Japan is known for many things: anime, manga, sushi, sake, samurai, bushido, tamagotchi, onsens, whisky, and yes, beer. Until the last few years though, the Japanese beer scene was as dull, bland, and barren as ours was just a couple decades ago. Archaic laws stunted any desire and ability to craft brew on a small scale similar to here in the states. That is changing, and at a progressively faster pace. Just recently, Japan changed the minimum output a brewery had to produce to be legally recognized as a business. In the wake of and despite of, an outcry for good beer, for craft beer has fueled the growth of many artisanal breweries scattered throughout Japan. As with all things Japanese, imported and native, the rebellious and innovative Japanese craft brewers are drawing their inspiration from Europe and the West, all while retaining a unique Japanese personality when it comes to styles, tastes, and ingredients. This brings me to the Baird Brewery in Shizuoka, Japan and their Shizuoka Natsumikan Ale, aka Baird Summer Ale.

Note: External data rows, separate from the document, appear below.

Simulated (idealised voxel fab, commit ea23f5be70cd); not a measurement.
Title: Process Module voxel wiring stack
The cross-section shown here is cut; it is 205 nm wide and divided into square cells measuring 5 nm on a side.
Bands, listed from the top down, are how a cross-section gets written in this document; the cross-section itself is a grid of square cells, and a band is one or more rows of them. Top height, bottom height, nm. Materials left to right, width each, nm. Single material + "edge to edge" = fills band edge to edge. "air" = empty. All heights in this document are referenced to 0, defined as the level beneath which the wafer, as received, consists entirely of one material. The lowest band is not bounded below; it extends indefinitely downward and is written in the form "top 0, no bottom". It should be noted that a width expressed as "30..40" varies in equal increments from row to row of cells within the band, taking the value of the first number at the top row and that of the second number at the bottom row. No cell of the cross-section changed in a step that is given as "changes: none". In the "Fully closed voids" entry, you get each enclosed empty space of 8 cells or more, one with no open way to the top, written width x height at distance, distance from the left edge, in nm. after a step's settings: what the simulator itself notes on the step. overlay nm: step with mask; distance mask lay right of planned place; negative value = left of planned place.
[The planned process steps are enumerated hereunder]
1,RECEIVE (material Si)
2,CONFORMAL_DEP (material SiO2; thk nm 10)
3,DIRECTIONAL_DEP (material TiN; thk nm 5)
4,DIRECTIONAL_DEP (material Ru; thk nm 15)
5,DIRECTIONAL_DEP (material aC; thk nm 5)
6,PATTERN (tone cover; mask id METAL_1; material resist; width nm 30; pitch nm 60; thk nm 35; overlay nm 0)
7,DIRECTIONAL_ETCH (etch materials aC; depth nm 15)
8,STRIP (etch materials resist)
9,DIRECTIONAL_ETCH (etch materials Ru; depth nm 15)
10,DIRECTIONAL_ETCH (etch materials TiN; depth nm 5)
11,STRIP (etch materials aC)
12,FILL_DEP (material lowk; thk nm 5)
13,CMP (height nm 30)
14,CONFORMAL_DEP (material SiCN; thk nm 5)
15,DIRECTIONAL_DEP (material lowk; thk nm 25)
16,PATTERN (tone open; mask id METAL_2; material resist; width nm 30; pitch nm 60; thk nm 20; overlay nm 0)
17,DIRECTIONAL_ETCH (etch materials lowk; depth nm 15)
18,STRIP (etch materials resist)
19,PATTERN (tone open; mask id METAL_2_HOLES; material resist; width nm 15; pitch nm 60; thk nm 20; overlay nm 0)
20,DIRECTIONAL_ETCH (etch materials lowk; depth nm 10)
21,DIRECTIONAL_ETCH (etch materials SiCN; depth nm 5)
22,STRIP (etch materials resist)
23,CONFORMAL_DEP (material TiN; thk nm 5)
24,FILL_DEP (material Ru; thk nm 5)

Even more uniquely Japanese is the fact that the Baird Brewery was formed by foreigners who, having fallen in love with Japan, naturally transplanted his love for good, craft beer along with his life. I’ve never had a Natsumikan ever in my whole life so I couldn’t tell you how it tastes; once more, the Japanese make an imported idea uniquely theirs. The Shizuoka Natsumikan Ale is a beer native to Japan which you will not be able to find anywhere else. That alone sends multiple layers of goosepimply excitement up and down my spine.
She poured a hazy, almost dirty straw into my glass. Little head or carbonation to speak of at the moment, but a few playful swirls produces an impressive white head. Still no lace though. Her appearance might be off-putting to some who rely too much on visual stimuli to formulate a pre-conclusive decision, but I am not such. At least, I try not to be. Her nose is tossed with mushrooms, oranges, moss, and damp leather while sour zest and lemon drops tease and tingle in the background. Further interesting players of sliced cucumber, mint leaves, buckwheat noodles, and dank, wet wood. Fascinatingly different, my curiosity has been piqued and my interest intrigued. This is a virgin beer voyage on many levels; multiple native Japanese ingredients that are foreign to one such as myself are evident in her nose which I am sure applies to her palate, also. All of my beer geek senses are tingling. My first quaff is clean, light, and mild. Gentle waves of cucumber and mint leaves leave a tinge of dryness on top of my tongue while spruce and herbs continue to flesh out her developing palate. What I had thought was clean is still true, but simple, not hardly. Her palate is a double challenge also in that I am trying to place my finger on as many aromas and tastes as I can, even despite the fact that a good many of them I have never heard of, touched, smelled, or tasted. A subtle undercurrent of sour esters carries her palate past my tastebuds each time, though she doesn’t have a long, lingering presence at all. Besides being clean, her body is soft and earthy, resembling the buckwheat noodles, mushrooms, and oranges I smelled earlier. Wow. I could spend forever trying to break apart this fabulous beer, and never be able to get everything down. This is as foreign as a foreign beer can get. Placing my pen and pad down, I close my eyes to savor the last of my Baird Shizuoka Natsumikan Ale, and as I open them, for just a moment, I am in Japan.
I seriously cannot rave about this beer enough. It may be very hard to approach for a lot of people because it is just so different, but for me, that draws me ever closer. It’s not often I get to enjoy a beer that so expertly represents its people, its culture, and its passion, and yet, at one time, it was as foreign in Japan as sushi and sake were here in America. Truly, we are an international world, and Baird Brewing is pushing the borders with their Shizuoka Natsumikan Ale and others.